Read Performance Considerations - Comparing the Use of Amazon DynamoDB and Apache HBase for NoSQL

Read Performance Considerations

With Amazon S3 storage mode enabled, Apache HBase region servers use MemStore to store data writes in-memory, and use write-ahead logs to store data writes in HDFS before the data is written to HBase StoreFiles in Amazon S3. Reading records directly from the StoreFile in Amazon S3 results in significantly higher latency and higher standard deviation than reading from HDFS.

Amazon S3 scales to support very high request rates. If your request rate grows steadily, Amazon S3 automatically partitions your buckets as needed to support higher request rates. However, the maximum request rates for Amazon S3 are lower than what can be achieved from the local cache. For more information about Amazon S3 performance, see Performance Optimization.
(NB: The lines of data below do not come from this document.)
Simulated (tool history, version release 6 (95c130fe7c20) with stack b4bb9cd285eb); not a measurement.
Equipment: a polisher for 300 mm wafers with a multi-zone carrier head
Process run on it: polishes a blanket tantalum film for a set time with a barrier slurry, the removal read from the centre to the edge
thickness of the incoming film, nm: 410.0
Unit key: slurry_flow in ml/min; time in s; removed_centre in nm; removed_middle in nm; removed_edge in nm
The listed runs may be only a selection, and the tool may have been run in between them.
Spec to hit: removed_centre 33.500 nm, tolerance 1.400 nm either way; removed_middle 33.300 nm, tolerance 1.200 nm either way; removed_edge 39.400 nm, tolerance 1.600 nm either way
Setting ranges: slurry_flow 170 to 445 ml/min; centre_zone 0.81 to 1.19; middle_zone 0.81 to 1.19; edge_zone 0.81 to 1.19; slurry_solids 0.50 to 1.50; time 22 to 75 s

For read-heavy workloads caching data in-memory or on-disk caches in Amazon EC2 instance storage is recommended. Because Apache HBase region servers use BlockCache to store data reads in memory and BucketCache to store data reads on EC2 instance storage, you can choose an EC2 instance type with sufficient instance store.

In addition, you can add Amazon Elastic Block Store (Amazon EBS) storage to accommodate your required cache size. You can increase the BucketCache size on attached instance stores and EBS volumes using the hbase.bucketcache.size property.